Big and Little Enos are opening a sea food restaurant. They bet Sheriff Buford T. Justice that he cannot drive from Miami to the Enos ranch in Texas in a given amount of time. If Buford loses he has to give up his badge.
A wide variety of eccentric competitors participate in a wild and illegal cross-country road race. However, the eccentric entrants will do anything to win the road race, including low-down, dirty tricks.
When a professional couple who have lived & worked together for many years finally decide to marry, their sudden betrothal causes many unexpectedly funny and awkward difficulties. They soon... See full summary »
Big Enos and Little Enos have opened a seafood restaurant and want to promote it in their usual fashion. The Bandit is unavailable this time, though, so they enlist Buford. "Trigger" is brought out of mothballs, a large fish is strapped to the roof of the car, and the new Bandit is on his way on another wild cross-country run. But where there is the Bandit, there is Sheriff Buford T. Justice. Written by
Jason A. Cormier <firstname.lastname@example.org>
Original "Smokey and the Bandit" director Hal Needham and its big star Burt Reynolds were not interested in making this movie as they were developing another project, Stroker Ace (1983). Reynolds ended up making a very brief cameo appearance though, in the final scene. See more »
After Buford falls of out the window the lady cuffed him to, while Junior is getting up, the sound is saying "Daddy, I think I should get the keys now", but Junior's mouth is not moving. See more »
This is what happens when you make a "Smokey and the Bandit" movie without the Bandit...
There have been lots of dumb and unnecessary sequels throughout the history of Hollywood, but "Smokey and the Bandit Part 3" was sure a doozy. Really, a second "Bandit" movie was too much, but at least the sequel had the entire cast back and was funny at times. Neither can be said about this film.
Like with most bad movies, the whole central thesis of this film is wrong. Here, the crime is screwing around with story continuity. Sheriff Buford T. Justice (Jackie Gleason) is entertaining as a foil for the Bandit, but making him the main character is just insane.
The "plot" to this little travesty is that Justice and his simpleminded son Junior (Mike Henry) must transport a plastic shark cross country that's going to be the mascot for Big and Little Enis Burdett's new fast food franchise in exchange for $250,000. However, the Enises intend to make his life miserable by impeding his progress at every turn, and even enlist the help of Cletus "The Snowman" Snow (Jerry Reed) to impersonate the Bandit and try to steal the fish away.
Along the way, Justice acquires a big, ugly female admirer, gets involved in motor hijinks, and tries to steal back the fish from Cletus and Dusty Trails (Colleen Camp), a former used car salesman who hooks up with the faux Bandit for no discernible reason other than it's in the script.
All right, at this point you're going "WTF?" and rightly so. This whole film is a mess. How can a movie filled with stunts and action scenes be so boring? Very, very easily. Just put together filmmakers with no talent or vision, give them a script that's hackneyed at best, and let 'er rip!

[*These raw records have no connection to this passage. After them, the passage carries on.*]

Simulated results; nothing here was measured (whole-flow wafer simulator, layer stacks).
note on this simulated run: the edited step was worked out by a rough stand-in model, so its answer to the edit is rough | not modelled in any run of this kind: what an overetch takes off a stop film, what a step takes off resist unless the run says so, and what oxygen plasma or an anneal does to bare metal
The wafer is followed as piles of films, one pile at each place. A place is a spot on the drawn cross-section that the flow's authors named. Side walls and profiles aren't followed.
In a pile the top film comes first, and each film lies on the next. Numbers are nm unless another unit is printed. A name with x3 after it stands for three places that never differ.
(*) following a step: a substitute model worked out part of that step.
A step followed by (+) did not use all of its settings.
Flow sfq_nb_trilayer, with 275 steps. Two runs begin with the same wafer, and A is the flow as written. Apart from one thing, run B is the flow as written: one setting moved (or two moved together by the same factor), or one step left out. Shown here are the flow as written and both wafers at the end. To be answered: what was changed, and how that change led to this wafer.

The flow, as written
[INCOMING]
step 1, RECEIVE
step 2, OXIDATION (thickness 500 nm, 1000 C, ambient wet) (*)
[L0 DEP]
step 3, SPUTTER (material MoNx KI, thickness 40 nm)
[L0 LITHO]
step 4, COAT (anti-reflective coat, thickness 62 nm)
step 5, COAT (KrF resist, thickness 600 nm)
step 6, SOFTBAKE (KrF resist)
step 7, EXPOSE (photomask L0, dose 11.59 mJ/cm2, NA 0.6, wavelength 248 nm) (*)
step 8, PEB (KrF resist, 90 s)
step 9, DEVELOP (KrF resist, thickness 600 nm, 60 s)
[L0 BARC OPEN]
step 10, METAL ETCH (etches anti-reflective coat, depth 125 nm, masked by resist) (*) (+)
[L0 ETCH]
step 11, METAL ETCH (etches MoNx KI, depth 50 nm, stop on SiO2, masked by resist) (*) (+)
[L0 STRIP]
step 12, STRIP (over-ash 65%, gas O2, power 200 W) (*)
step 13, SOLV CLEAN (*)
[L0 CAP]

The movie is filled with stupid and pointless scenes. A long sequence feature Ku Klux Klan members attacking two black truck drivers is tasteless and poorly realized, and is indicative of the movie's general theme -- crude sequences thrown together with little rhyme or reason.
The only part of the movie that made me laugh was a brief sequence where Buford and Junior Justice are in a hotel room filled with sexual deviants, and each time they open door Buford comments on the situation. "Looks like a union meeting," he mentions, followed by "Get away from that or you'll get the herpes!" which are both just as stupid as anything else in this movie. An opening sequence spoofing "Patton" made me crack a smile, but that was all.
Reed is simply awful in the role of the Bandit, and plays the role like a third grader who got the part of a lifetime and can't stop gleaming. Maybe someone should have told him that being proxy to a legend isn't a compliment.
And of course, the big question is: WHERE IS BURT REYNOLDS? The answer? AS FAR AWAY FROM THIS MOVIE AS HUMANLY POSSIBLE! Heck, compared to this, "Cannonball Run 2" is a masterpiece. And yes, it did hurt to say that.
Gleason should have known better, but still, any moment he's on screen is a welcome relief in this turkey. His Southern-baked comments are old hat but this time, but at least they remind of you of a time when his character was actually entertaining. And he sure beats the endless amount of screen time eaten up by Paul Williams and Pat McCormick extra corny dialogue as the Enises. They're just bad. Really bad.
In the only inspired moment of the movie, Reynolds shows up in a brief cameo dream sequence near the end, almost like a bone being tossed to the audiences who stuck it out through the whole film. The scene isn't funny, but it shows that there is some sort of epic relationship between Smokey and the Bandit. The sequence belonged in a better movie, but sadly, that will never happen now.
What else? Oh yeah, what can you say about a race movie so bad that even Hal Needham won't direct it? His replacement, Dick Lowry, seems to have no particular talent of his own, and justly returned to directing television shortly after. Screenwriters Stuart Birnbaum and David Dashev worked on one more movie together, the 1987 comedy "Summer School" which is actually pretty good, but never wrote another script. I suppose it's best to bow out with something good on your resume.
One final note -- there is apparently a whole different version of this film where Gleason plays both Justice and the Bandit that test audiences were not very fond of. Reed was added for new footage to fill the gaps, which explains why he doesn't even show up until half an hour into the movie. I doubt the first version could have been worse than the finished product.
The first "Smokey and the Bandit" was at least a fun experience. This is just a third rate rip-off, even going so far as to shamelessly steal scenes from the first movie, only redoing them in horrible fashion. This whole movie is a lifeless, by-the-numbers effort, and completely devoid of any true redeeming qualities. Unless you really enjoyed the first two movies and have some sort of sick curiosity, I suggest you avoid this abortion of a movie at all costs.
Two out of ten stars. A sad waste of Gleason's talent in the final years of his life, and now thankfully a largely forgotten motion picture.